As is being widely reported, a student documentary claims that a pattern exists of virulent anti-Israel and anti-Jewish bias by professors offering courses in Columbia University`s Mideast studies department and in other departments, both as part of the courses and in their extra-curricular writings and speeches. And students who object are allegedly subjected to harassment and intimidation. Indeed, a recent follow-up investigation and report by the New York Daily News was an eye-opener.
It is no secret that Columbia has been the recipient of significant funding for its Middle East-related programs and projects from Arab donors directly and from enterprises, like law firms, that have represented and continue to represent them. So the anti-Jewish, anti-Israel hijacking of a major university may be well underway. Yet not one of the New York elected officials with the capacity to pursue all of this has evinced any interest in doing so.
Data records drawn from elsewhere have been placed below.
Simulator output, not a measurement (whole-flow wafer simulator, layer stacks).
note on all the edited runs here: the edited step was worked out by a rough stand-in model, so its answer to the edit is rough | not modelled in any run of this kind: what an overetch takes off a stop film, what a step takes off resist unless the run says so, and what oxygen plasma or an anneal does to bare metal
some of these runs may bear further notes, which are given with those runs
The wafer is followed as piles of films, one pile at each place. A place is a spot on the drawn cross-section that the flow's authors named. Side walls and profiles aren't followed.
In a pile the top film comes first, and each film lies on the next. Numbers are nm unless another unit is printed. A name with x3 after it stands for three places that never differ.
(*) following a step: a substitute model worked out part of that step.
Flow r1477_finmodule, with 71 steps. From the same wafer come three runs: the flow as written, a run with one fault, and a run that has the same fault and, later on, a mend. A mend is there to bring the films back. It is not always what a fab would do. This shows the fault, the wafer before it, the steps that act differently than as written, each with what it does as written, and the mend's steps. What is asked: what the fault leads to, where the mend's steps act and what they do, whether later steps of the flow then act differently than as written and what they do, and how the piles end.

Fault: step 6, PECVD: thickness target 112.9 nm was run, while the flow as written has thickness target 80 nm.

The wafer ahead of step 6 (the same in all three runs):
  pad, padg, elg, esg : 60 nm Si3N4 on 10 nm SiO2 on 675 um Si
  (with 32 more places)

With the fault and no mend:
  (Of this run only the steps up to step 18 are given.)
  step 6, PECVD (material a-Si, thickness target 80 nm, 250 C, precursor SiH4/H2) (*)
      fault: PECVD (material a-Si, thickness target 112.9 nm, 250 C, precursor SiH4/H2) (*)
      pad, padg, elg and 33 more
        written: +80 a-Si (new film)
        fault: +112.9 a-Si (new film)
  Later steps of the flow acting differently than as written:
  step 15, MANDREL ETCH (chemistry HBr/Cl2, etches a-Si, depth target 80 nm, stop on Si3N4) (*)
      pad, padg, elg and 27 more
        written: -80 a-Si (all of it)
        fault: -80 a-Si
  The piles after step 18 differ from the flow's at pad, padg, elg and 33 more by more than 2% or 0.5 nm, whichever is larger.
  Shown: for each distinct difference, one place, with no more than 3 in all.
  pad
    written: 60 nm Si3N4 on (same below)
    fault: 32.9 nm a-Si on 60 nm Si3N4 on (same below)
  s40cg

According to the News, Columbia`s Middle East department chairman, Hamid Dabashi, has declared in various forums that supporters of Israel are "warmongers" and "Gestapo apparatchiks." Israel is "nothing more than a military base for the rising predatory empire of the United States." It`s a "ghastly state of racism and apartheid" — and it must be dismantled."
One student told the News that she asked Joseph Massad, a professor of modern Arab politics, if Israel gives warnings before bombing certain buildings so residents could flee. In response, Massad "exploded," she said. "He told me if I was going to `deny the atrocities` committed against the Palestinians, I could get out of his class." Another student told the News that, "Students are being bullied because of their identities, ideologies, religions and national origins." Still another said, "Debate is being stifled. Students are being silenced in their own classrooms."
Columbia President Lee Bollinger has appointed the university`s provost, Alan Brinkley, to investigate. Unfortunately, he has become part of the problem. At the outset he seems already to have formed an opinion: "Is the climate hostile to free expression? I don`t think it is, but we`re investigating to find out." He also opined that, "If a professor taught the `Earth was flat or there was no Holocaust,` Columbia might intervene in the classroom. But we don`t tell faculty they can`t express strong, or even offensive opinions."
And that`s the rub. Recent studies of the Columbia faculty have revealed that there is a significant representation of professors with reputations for having been politically active and outspoken in their extreme disdain for Israel and the United States. Indeed, it appears to us that their very selection may have had something to do with their notoriety in this regard. So time-honored notions of academic freedom may now be beside the point in this case.
Which brings us back to the question of why the governor, mayor and attorney general have not seen fit to examine the troubling dimensions of the Columbia controversy.
A situation similar, in certain respects, to the Columbia matter took center stage in Florida in the course of a U.S. Senate this year in which former HUD secretary Mel Martinez defeated former University of South Florida president Betty Castor.
Readers may recall that in 1994 reports circulated about how a computer science professor and Muslim activist named Sami Al-Arian had set up a think tank at USF — World and Islam Studies Enterprises — that was being investigated as a possible fund-raising front for the Palestinian Islamic Jihad. Some months later, an instructor whom Al-Arian had helped get a job at USF suddenly left and surfaced in Syria as the new leader of a notorious terror group.
Both of these developments occurred while Ms. Castor was the president of USF, yet at the time she did not take any steps to fire Al-Arian or to even publicly criticize him. According to Daniel Pipes, she merely ordered a review of his resume and only in 1996 placed him on non-disciplinary administrative leave with full pay. When the U.S. government failed to indict him by 1998, Castor reinstated Al-Arian in his old teaching job and a year later she left USF. However, in February of 2003, after the passage of the much maligned Patriot Act, which for the first time gave law enforcement officials access to intelligence agency information, Al-Arian and seven other men were indicted on terrorism charges arising out of their alleged use of the think tank as fronts to raise money for Islamic Jihad.
As a sign of the volatility of the terrorism issue with voters, late in the Martinez-Castor race, the Palm Beach Post called the Al-Arian episode "almost the only topic" and one that is "playing a pivotal" role in the campaign. According to a Mason-Dixon poll at the time, Castor`s treatment of Al-Arian ranked as her "chief weakness."
To be sure, there is no evidence of terrorist links with respect to the Columbia professors, but Pipes`s conclusion nonetheless seems relevant to our friends in office:
As Islamist terrorism grows in menace and capabilities, how American politicians deal with it is becoming more central to their attractiveness as candidates and their stature as leaders. The U.S. voter rewards a tough policy toward those suspected of ties to terrorism.
To which we might add, apropos of Columbia University, the New York voter — certainly the New York Jewish voter — will be watching to see how seriously our elected officials treat the growing problem of academics who use our institutions of higher learning as anti-U.S., anti-Israel propaganda mills.